The higher incomes and ample free cash flow, compared with other student loan borrowers, make this cohort better positioned to prepayments, according to Moody’s Investors Service.

Aside from these strong fundamental elements of the pool, CommonBond Student Loan Trust comes forward with a strong structure that includes several mechanisms to retain excess spread. Excess spread will be retained for the first six months before the June 2020 distribution date, for one, as well as after the balance of defaulted loans exceeds 2.75 percent of the total pool balance before the November 2023 and 4.0 percent afterward.

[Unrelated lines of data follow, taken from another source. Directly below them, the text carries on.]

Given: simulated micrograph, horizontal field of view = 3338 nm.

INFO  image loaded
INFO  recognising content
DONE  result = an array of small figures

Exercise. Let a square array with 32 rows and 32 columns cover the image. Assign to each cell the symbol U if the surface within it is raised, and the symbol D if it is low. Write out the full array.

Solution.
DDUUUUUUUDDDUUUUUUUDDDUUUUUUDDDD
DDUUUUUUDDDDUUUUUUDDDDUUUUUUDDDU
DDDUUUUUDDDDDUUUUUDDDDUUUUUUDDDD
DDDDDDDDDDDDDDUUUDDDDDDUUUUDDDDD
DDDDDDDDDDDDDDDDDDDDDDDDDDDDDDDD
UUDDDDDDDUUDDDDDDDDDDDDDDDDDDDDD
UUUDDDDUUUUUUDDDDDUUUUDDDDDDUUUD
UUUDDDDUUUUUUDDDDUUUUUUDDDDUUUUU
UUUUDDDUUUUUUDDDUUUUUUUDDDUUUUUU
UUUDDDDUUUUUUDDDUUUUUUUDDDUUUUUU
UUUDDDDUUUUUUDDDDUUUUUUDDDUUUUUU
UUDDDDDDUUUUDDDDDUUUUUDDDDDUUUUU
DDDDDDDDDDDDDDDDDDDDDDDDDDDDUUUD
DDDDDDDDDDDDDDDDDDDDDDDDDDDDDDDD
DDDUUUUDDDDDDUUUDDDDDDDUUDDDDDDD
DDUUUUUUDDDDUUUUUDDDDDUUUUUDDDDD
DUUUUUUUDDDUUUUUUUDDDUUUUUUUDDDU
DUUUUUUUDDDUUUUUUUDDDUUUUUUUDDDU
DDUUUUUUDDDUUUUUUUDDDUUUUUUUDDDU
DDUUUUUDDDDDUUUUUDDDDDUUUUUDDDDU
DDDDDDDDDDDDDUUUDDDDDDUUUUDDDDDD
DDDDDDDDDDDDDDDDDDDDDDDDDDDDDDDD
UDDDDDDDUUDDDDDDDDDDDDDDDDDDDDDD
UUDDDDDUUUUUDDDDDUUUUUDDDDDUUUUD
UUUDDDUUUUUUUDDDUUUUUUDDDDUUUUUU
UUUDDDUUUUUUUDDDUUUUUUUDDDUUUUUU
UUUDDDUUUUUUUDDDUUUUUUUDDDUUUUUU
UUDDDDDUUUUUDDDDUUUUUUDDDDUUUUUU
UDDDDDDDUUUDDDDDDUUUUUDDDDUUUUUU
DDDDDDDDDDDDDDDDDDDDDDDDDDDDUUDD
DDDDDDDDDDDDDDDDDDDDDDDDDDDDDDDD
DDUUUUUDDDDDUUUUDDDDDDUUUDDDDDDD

Moody’s expects to give the deal’s A-1 notes, with a principal balance of $161.8 million, a ‘Aaa’ rating; the A-2 notes, amounting to $22.6 million, will be rated ‘Aaa,’ and the B notes, at $18 million, a rating of ‘A1’.

As for the prefunding period, just 20 percent of the total pool balance, about $43.4 million in cash, will be deposited in prefunding accounts for the first three months of the deal.

In order to be placed in a prefunding account, they must be no more than 29 days delinquent, originated at least 14 days prior to acquisition for the trust. No more than 10 percent of loans with free cash flow of less than $2,500 would be included in the prefunding accounts, and the weighted average borrowers must have free cash flow of at least $6,500 at the time of origination.

During the prefunding period, according to Moody’s, the trust will incur negative carry because the cash on deposit in the prefunding accounts earns a rate significantly lower than the interest rate paid on the bonds.

Yet the shortfall is mitigated by the fact that collections on 80 percent of the total pool balance can be used to pay down the bonds. Also, 95 percent of the remaining funds in the fixed-rate and variable rate prefunding accounts will be released to the fixed-rate and variable-rate, respectively, at the end of the prefunding period.